I want to implement a self-defined random walk based on a given metapath. It seems DGL uses some C code to implement the actual process. Is there any way I can do this?
I have tried random walk based on networkx, but it super slow.
I want to implement a self-defined random walk based on a given metapath. It seems DGL uses some C code to implement the actual process. Is there any way I can do this?
I have tried random walk based on networkx, but it super slow.
dgl.sampling.random_walk
supports metapath-based random walks and you can also supply transition probabilities.
Do you have any further requirements?
Yeah, I need to give each node a different weight.
In some cases, the unnormalized transition probability will be all zero, I need the random walk to stop here. Can this be supported by dgl.sampling.random_walk
?
BTW. Have you tested the performance of the implementation on some giant graph? (e.g. 10^8 nodes)
No. The sum of the transition probabilities from a node must be positive.
From what I can tell uniform random walks are very efficient while non-uniform random walks will be slower than that. There’s still space to optimize for non-uniform random walks.
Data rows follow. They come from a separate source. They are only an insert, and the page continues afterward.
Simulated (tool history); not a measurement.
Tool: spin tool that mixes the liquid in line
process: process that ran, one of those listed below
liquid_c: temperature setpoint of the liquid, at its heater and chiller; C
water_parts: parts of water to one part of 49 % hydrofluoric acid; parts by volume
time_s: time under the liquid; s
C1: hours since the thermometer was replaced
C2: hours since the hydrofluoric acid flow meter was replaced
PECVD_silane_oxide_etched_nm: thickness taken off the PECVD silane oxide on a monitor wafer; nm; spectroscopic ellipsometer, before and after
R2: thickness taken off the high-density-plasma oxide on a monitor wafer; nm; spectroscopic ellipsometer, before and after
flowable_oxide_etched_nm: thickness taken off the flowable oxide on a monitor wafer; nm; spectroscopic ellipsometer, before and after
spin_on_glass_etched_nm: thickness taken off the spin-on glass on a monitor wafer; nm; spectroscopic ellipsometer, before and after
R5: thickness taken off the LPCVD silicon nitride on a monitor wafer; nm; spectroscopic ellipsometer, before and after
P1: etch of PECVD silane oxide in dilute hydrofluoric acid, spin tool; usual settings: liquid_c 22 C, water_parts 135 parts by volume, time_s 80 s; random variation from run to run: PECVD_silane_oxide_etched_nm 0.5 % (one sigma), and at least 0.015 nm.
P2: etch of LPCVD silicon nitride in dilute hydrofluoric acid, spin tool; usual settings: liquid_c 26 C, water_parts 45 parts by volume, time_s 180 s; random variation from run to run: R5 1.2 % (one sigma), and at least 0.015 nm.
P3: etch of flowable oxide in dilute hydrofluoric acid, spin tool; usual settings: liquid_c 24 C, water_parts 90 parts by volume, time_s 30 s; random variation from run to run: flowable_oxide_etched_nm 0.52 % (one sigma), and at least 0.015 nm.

So how can I change the code to fufill my need? Is there any advice? thank you
If you know which node has the sum of transition probabilities 0, you can replace the probabilities with some other value, and after calling dgl.sampling.random_walk
you can manually terminate the generated trace afterwards if a sampled trace visits one of those nodes. You can use np.isin
to identify whether the elements in an array appears in another array.
Thank you, I’ll try it.
I got another question, in random_walk
, do we have to ensure the start node and the end node of a metapath are the same? (so it can extend to any length)
You don’t have to. However, the metapath should connect. Say you have this graph:
g = dgl.heterograph({
('A', 'AB', 'B'): (ss, dd),
('B', 'BA', 'A'): (dd, ss)})
Then
# works
dgl.sampling.random_walk(g, [0, 0, 0], metapath=['AB'])
# works
dgl.sampling.random_walk(g, [0, 0, 0], metapath=['AB', 'BA'])
# works; you extend your metapath to any length like this.
dgl.sampling.random_walk(g, [0, 0, 0], metapath=['AB', 'BA', 'AB', 'BA', 'AB', 'BA'])
# fails; edge type AB does not connect with AB.
dgl.sampling.random_walk(g, [0, 0, 0], metapath=['AB', 'AB'])
@BarclayII Hi Barclay, I still cannot figure the function out. In the example in DGL document
g2 = dgl.heterograph({
('user', 'follow', 'user'): ([0, 1, 1, 2, 3], [1, 2, 3, 0, 0]),
('user', 'view', 'item'): ([0, 0, 1, 2, 3, 3], [0, 1, 1, 2, 2, 1]),
('item', 'viewed-by', 'user'): ([0, 1, 1, 2, 2, 1], [0, 0, 1, 2, 3, 3])
dgl.sampling.random_walk(
g2, [0, 1, 2, 0], metapath=['follow', 'view', 'viewed-by'] * 2)
What is the second argument [0, 1, 2, 0] means? the [0, 1, 2, 0] is from the item type, or from user type? Both of them have the 0, 1, 2 nodes as their id.